During the Civil War, tens of thousands of California men enlisted in the Union Army but remained in the state. Army campaigns against Indians increased. It was at this time that genocide became a federal project. 

Professor Madley summarized that between 1846 and 1873, there were 370 separate massacres and hundreds of individual executions and homicides. Vigilantes, militiamen, and soldiers killed between 9,492 and 16,094 California Indians and probably more. California Indians killed fewer than 1,500 non-Indians during the same period. He argued that elected state officials in California were the primary architects of the annihilation of California Indians. The US Army played a crucial role. Federal officials ultimately paid for most of it and took over the operations themselves. 
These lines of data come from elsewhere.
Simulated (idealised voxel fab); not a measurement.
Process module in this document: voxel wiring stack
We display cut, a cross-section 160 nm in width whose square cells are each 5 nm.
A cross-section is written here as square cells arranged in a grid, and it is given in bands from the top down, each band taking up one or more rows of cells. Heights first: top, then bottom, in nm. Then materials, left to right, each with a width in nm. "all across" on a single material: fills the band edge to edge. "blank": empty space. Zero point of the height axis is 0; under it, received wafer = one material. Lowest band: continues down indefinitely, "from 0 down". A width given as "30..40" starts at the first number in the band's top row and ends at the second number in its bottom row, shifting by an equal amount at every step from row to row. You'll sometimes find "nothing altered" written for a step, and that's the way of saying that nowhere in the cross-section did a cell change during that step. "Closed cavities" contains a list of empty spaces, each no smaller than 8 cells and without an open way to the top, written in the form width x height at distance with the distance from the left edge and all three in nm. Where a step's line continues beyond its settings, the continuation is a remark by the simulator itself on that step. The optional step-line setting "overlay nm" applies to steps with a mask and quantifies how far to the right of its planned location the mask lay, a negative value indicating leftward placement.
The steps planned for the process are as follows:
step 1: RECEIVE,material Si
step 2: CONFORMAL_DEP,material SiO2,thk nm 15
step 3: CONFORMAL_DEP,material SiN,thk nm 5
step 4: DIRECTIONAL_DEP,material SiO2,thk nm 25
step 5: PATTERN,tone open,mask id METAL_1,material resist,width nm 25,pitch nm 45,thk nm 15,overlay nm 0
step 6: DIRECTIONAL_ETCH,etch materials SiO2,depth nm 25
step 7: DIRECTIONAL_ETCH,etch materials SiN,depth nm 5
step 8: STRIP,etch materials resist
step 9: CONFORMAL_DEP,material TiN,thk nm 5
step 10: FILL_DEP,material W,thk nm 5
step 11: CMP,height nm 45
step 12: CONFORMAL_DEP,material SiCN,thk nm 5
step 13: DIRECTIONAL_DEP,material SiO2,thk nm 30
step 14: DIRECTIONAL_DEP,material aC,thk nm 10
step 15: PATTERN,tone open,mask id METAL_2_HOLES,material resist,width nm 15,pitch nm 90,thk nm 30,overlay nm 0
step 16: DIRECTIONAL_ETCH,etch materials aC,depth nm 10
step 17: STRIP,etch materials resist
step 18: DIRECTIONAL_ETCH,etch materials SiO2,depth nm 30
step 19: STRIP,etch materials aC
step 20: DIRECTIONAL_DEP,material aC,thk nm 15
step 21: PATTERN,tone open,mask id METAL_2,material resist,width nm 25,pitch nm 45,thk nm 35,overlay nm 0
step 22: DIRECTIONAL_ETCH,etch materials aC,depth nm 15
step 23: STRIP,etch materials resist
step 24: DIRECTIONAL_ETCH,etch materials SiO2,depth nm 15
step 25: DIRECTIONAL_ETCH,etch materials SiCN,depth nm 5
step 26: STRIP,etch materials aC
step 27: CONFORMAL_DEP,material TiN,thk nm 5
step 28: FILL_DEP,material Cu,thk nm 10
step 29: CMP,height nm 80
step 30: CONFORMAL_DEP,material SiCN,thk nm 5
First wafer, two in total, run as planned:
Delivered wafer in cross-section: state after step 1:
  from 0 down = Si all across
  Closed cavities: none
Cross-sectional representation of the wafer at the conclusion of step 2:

Returning to the UN definition of genocide, Professor Madley enumerated how in addition to the killings, there is ample evidence that the other genocidal acts in the definition were committed as well, and he described some of that evidence, including the forcible transfer of 3,000 to 4,000 California Indian children between 1850 and 1868. 

The lengthy and animated Q&A that followed Professor Madley’s lecture included a discussion of his methodology, which involved traveling to California Indian communities to share his findings, often leading to more discoveries. During the Q&A, he also discussed the motivations of perpetrators; whether the California case is representative or typical or whether it is unique; why it is important to use the term “genocide”; avenues for future research; why he chose 1873 as the end date for his study; and the resistance that exists to bringing this chapter of history into full consciousness. Professor Madley argued that even now, issues related to Indian country continue to be underrecognized and underpublicized, as exemplified by the current conflict at Standing Rock. He reiterated that the scope and manner of the Native American genocide in California raise fundamental issues that force us to examine who we are, what we are doing, where we stand, and that make us think about the origins and foundations of our state.